McCullough was then in his late twenties. Prosecutors charged him, and on March 3, 2005, they cut a deal: the murder count was dropped, and he pleaded guilty to aggravated manslaughter, aggravated assault, and bias intimidation. That last count put the anti-gay motive into the official record. A judge sentenced him to 20 years on April 21, 2005. He walked free in May 2020.
The shape of Gunn's killing mirrors a case the whole country knew by heart. Matthew Shepard, a white gay college student, was beaten and left to die in Laramie, Wyoming, in 1998. His name became a movement, then a federal law.
Gunn's name went nowhere near as far. Researchers who tallied the coverage found the gap in cold numbers. Roughly 659 stories ran in major newspapers about Shepard's murder. About 21 ran about Gunn's in the seven months after she died.
The crimes were not different in kind. Both were bias killings of young people who said they were attacked for being gay. The difference was who got killed. Gunn was Black, poor, female, and a teenager from Newark. Shepard was a white university student whose case arrived with a ready-made narrative.

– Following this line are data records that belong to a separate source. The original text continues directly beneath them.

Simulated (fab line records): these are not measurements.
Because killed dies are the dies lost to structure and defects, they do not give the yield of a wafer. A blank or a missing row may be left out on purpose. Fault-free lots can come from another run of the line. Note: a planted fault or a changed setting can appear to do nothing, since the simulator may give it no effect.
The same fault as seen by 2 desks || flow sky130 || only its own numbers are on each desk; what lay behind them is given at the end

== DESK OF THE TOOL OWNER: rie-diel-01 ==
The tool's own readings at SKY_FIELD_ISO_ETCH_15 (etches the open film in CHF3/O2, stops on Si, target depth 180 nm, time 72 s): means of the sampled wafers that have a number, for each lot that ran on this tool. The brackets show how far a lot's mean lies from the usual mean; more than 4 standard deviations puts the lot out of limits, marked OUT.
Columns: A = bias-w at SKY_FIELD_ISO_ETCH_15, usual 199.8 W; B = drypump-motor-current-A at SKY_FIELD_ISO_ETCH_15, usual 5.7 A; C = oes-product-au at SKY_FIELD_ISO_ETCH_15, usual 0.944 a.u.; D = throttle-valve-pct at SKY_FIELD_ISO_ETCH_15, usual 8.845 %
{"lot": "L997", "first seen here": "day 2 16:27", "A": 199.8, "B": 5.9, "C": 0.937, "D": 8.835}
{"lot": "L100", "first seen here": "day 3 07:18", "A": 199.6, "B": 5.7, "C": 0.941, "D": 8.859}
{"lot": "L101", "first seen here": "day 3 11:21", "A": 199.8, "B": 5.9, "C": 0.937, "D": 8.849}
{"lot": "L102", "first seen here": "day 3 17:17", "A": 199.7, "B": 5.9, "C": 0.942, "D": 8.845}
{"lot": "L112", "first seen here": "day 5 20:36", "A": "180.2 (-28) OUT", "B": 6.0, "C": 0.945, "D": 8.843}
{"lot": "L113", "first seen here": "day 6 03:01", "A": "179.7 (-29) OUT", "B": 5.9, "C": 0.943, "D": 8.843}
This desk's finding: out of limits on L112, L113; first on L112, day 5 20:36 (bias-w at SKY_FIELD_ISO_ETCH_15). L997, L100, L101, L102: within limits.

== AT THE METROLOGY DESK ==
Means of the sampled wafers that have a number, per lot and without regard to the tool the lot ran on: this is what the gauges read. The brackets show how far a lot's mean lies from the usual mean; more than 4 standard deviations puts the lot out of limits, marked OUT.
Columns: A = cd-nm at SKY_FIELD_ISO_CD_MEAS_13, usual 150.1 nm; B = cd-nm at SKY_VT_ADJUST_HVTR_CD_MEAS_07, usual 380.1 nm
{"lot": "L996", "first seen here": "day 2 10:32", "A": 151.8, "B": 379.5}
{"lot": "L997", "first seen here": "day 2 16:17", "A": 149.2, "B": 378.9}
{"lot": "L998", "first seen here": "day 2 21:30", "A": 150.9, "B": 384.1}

Newark, though, held on to her. Hundreds packed her funeral. Local organizers turned her death into a demand for services for LGBTQ+ youth in the city, kids who often had nowhere safe to go. The Newark LGBTQ Center traces part of its origins to that organizing. Two decades later, the city renamed a downtown street in her honor.
The bias-intimidation conviction stands as a legal marker. New Jersey, unlike Wyoming in 1998, had a hate-crime law on the books, and prosecutors actually used it. What the case never got was the national reckoning handed to a comparable killing five years before. How differently the country responded is not a footnote to her story. It is her story.